Every story has a context. Over the centuries, we’ve become extremely disconnected from the context of the gospel stories, and one of those disconnects is about the political reality of life for fishermen on the Sea of Galilee.

As I noted last week, John Dominic Crossan was one of the speakers at the CAC’s Universal Christ conference. In one of his talks, he outlined the reasons that fishing on the Sea of Galilee had reached a major turning point about a decade before Jesus began his public ministry. To cut a complex and interesting story very short, Herod Antipas (a son of the Herod who tried to kill the infant Jesus) decided to prove his capability to Emperor Tiberias by commercializing the fishing industry in Galilee and selling salted fish to Rome.

To do this, he moved his capitol from Sepphoris to the newly built Tiberias (named, in good sycophant fashion, after the Emperor) on the shores of the Sea of Galilee (the image above is of Tiberias today). He then proceeded to commercialize the fishing industry by contracting professional fishermen and pushing out the local peasant fishermen who had been making a living on the sea for centuries.

Interestingly, Jesus grew up in Nazareth, only four miles from Sepphoris. Scholars suggest that much of the carpentry and related work that Joseph and Jesus would have done was as day laborers in Sepphoris (Nazareth was tiny, with only about four hundred people). When Herod Antipas abandoned his old capitol in favor of this new one, he also left a lot of peasant craftsmen out of work.

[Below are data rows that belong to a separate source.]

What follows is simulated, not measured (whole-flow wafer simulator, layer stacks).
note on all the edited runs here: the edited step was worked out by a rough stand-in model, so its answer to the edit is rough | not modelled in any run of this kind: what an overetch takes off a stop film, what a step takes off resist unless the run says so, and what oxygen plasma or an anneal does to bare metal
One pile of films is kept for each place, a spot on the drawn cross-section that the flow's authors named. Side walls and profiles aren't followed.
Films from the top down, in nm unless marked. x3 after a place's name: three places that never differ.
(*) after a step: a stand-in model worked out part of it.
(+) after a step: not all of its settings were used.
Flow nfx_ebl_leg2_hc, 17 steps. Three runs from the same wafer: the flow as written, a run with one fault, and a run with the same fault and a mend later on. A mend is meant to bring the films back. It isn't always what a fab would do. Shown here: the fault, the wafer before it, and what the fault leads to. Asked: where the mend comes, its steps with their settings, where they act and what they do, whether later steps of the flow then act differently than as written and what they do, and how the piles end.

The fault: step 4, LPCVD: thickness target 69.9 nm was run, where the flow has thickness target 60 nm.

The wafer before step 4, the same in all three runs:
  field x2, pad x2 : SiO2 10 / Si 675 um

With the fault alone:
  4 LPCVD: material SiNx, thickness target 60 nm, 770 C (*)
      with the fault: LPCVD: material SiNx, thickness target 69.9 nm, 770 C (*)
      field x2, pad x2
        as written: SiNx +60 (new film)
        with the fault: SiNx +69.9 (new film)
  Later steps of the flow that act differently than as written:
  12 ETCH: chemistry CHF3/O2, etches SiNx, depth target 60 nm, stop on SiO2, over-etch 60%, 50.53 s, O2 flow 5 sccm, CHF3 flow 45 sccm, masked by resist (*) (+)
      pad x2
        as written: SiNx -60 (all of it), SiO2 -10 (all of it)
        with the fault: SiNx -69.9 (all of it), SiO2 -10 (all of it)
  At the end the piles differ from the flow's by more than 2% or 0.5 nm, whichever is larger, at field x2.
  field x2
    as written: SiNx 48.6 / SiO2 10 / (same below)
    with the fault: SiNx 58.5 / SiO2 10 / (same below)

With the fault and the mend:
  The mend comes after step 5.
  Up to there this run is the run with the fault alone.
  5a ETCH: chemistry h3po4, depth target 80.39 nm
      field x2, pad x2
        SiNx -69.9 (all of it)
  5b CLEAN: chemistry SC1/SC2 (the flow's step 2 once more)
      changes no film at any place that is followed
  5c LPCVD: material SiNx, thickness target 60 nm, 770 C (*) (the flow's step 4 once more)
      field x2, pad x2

Perhaps Jesus had no choice in leaving Nazareth, because there was no steady work for him there anymore. We know that, as an adult, he moved to Capernaum (a fishing town on the northern shore of the Sea of Galilee) and made it his home base. From there, Jesus called those “freelance” fishermen. He knew they were struggling to keep afloat, on multiple levels. He knew their frustrations and fears because he’d experienced them at home in Nazareth. He, and they, were primed for an uprising.

Jesus called the fishermen to join his nonviolent revolution and couched it in terms they could understand. Instead of catching fish to be salted and sent to feed the fat cats in Rome, he was calling them to catch people for the Reign of God. Jesus was radically reinventing the purpose and meaning of their lives.

The fishermen’s response had to be radical, too. They had to leave their nets, their boats, and what they knew in order to embark on something unknown and untested. Perhaps being squeezed by the commercial fishing industry in Tiberias made their choice easier—but it’s seldom easy to leave behind the known, the comfortable, the routines we cling to for comfort.

Take a look at the world around you today. Where do you see people in power disenfranchising the poor and powerless? As I asked last week, where are you called to join Jesus’ nonviolent uprising today? How might you be called by Jesus to embark on something new and unknown?

How can we continue the revolutionary message of resurrection on behalf of those whose lives are being crushed by the powerful today?